Classification of Subordinate Legislation :

1. Executive Legislation

The tendency of modern legislation has been in the direction of placing in the body of an Act only few general rules or statements and relegating details to statutory rules. This system empowers the executive to make rules and orders which do not require express confirmation by the legislature. Thus, the rules framed by the Government under the various Municipal Acts fall under the category.

2. Judicial Legislation

Under various statues, the High Courts are authorised to frame rules for regulating the procedure to be followed in courts. Such rules have been framed by the High Courts under the Guardians of Wards Act, Insolvency Act, Succession Act and Companies Act, etc.

3. Municipal Legislation

Municipal authorities are entrusted with limited and sub-ordinate powers of establishing special laws applicable to the whole or any part of the area under their administration known as bye-laws.

4. Autonomous Legislation

Under this head fall the regulations which autonomus bodies such as Universities make in respect of matters which concern themselves.

5. Colonial Legislation

The laws made by colonies under the control of some other nation, which are subject to supreme legislation of the country under whose control they are.

Principles applicable

A body, to which powers of subordinate legislation are delegated, must directly act within the powers which are conferred on it and it cannot act beyond its powers except to the extent justified by the doctrine of implied powers. The doctrine of implied powers means where the legislature has conferred any power, it must be deemed to have also granted any other power without which that power cannot be effectively exercised.

Subordinate legislation can not take effect unless published. Therefore, there must be promulgation and publication in such cases. Although there is no rule as to any particular kind of publication.
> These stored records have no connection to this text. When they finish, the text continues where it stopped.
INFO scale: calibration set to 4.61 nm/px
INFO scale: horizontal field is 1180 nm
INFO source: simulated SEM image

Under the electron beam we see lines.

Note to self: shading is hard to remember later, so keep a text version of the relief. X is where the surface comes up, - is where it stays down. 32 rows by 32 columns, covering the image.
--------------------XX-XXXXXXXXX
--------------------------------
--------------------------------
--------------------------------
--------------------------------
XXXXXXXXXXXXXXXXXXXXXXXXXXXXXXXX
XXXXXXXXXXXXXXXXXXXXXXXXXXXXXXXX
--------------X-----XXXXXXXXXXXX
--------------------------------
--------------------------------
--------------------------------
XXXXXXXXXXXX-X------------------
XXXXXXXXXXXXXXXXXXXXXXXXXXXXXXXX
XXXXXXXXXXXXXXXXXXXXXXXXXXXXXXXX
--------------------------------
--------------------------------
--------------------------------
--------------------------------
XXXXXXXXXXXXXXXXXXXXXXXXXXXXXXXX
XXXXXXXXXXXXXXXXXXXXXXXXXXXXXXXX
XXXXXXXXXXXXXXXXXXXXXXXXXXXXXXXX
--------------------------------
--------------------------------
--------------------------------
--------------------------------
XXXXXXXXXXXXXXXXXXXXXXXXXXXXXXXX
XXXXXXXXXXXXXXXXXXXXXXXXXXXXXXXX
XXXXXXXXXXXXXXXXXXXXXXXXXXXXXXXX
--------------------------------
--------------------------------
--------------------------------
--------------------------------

Conditional legislation is defined as a statute that provides controls but specifies that they are to come into effect only when a given administrative authority finds the existence of conditions defined in the statue. In other words in sub-ordinate legislation the delegate completes the legislation by supplying details within the limits prescribed by the statute and in the case of conditional legislation, the power of legislation is exercised by the legislature conditionally, leaving to the discretion of an external authority, the time and manner of carrying its legislation into effect (Hamdard Dawa Khana v. Union of India, AIR, 1960 SC 554).

While delegating the powers to an outside authority the legislature must act within the ambit of the powers defined by the Constitution and subject to the limitations prescribed thereby. If an Act is contrary to the provisions of the Constitution, it is void. Our Constitution embodies a doctrine of judicial review of legislation as to its conformity with the Constitution.

In England, however, the position is different. Parliament in England may delegate to any extent and even all its power of law-making to an outside authority. In U.S.A., the Constitution embodies the doctrine of separation of powers, which prohibits the executive being given law making powers. On the question whether there is any limit beyond which delegation may not go in India, it was held in In re-Delhi Laws Act, 1912 AIR 1951 SC 332, that there is a limit that essential powers of legislation or essential legislative functions cannot be delegated. However, there is no specific provision in the Constitution prohibiting the delegation. On the question whether such doctrine is recognised in our Constitution, a number of principles in various judicial decisions have been laid down which are as follows:

(a) The primary duty of law-making has to be discharged by the Legislature itself. The Legislature cannot delegate its primary or essential legislative function to an outside authority in any case.

(b) The essential legislative function consists in laying down the ‘the policy of the law’ and ‘making it a binding rule of conduct’. The legislature, in other words must itself lay down the legislative policy and principles and must afford sufficient guidance to the rule-making authority for carrying out the declared policy.

(c) If the legislature has performed its essential function of laying down the policy of the law and providing guidance for carrying out the policy, there is no constitutional bar against delegation of subsidiary or ancillary powers in that behalf to an outside authority.

(d) It follows from the above that an Act delegating law-making powers to a person or body shall be invalid, if it lays down no principles and provides no standard for the guidance of the rule-making body.

(e) In applying this test the court could take into account the statement in the preamble to the act and if said statements afford a satisfactory basis for holding that the legislative policy or principle has been enunciated with sufficient accuracy and clarity, the preamble itself would satisfy the requirements of the relevant tests.

(f) In every case, it would be necessary to consider the relevant provisions of the Act in relation to the delegation made and the question as to whether the delegation made is intra vires or not will have to be decided by the application of the relevant tests.

(g) Delegated legislation may take different forms, viz. conditional legislation, supplementary legislation subordinate legislation etc., but each form is subject to the one and same rule that delegation made without indicating intelligible limits of authority is constitutionally incompetent.